'Chuck' lived it up in old H'wood

El Cabrillo apartments' star turn in pilot one for ages

For a guy who works at a Best Buy-esque store, geek-turned-spy Chuck Bartowski on NBC's "Chuck" sure lives in high style — in the famous El Cabrillo apartment building in Hollywood.

When making the pilot, creators Josh Schwartz and Chris Fedak, along with pilot director McG, set out to find a courtyard apartment location that was reminiscent of old Hollywood/Echo Park. The locations department, managed by Robert Karpman in conjunction with production designer CeCe Destafano, producer Paul Marks and McG, researched and scouted several courtyard and bungalow apartments from the 1920s before deciding on the El Cabrillo on Grace Avenue in Hollywood.

The building, designed and built in 1928 by celebrated period architects Arthur and Nina Zwebell, is steeped in old Hollywood lore, and it's alleged that a Rudolph Valentino movie used the Spanish revival courtyard building as a set. For decades, the building was an apartment complex but recently was restored and converted into condos by Xorin Baldes.

The makers of "Chuck" liked the El Cabrillo because it "offered many interesting textures — concrete blocks, wood-spindle balconies, private balconies, an impressive interior courtyard turret and a courtyard fountain," said location manager Kelly Harris, "and provided an amazing background for our characters to interact."

When shooting the "Chuck" pilot at the El Cabrillo, the production's biggest concern was the neighbors in the high-density Hollywood area. To minimize the overall impact, the production parked the majority of its trucks in local lots and only brought in essential equipment.

Alas, Chuck does not live at El Cabrillo anymore. Not exactly, anyway.

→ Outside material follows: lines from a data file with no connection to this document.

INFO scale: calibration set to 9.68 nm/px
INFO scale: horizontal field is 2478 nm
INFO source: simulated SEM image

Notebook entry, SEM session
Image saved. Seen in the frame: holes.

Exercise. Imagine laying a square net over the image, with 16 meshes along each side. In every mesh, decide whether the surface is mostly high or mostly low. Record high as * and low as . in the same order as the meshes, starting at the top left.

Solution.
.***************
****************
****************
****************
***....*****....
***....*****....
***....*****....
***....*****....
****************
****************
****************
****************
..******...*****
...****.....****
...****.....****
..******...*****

In the pilot, Chuck's apartment comprised several units at the El Cabrillo, and it was unfeasible to continue shooting at the complex. Thus, the apartment and the building's courtyard were re-created on Stage 4 on the Warner Bros. lot.

"Re-creating the location onstage gives us the freedom to shoot Chuck's apartment at any time and in many different ways," Harris said. "(It) allows us to create an environment that is very film-friendly."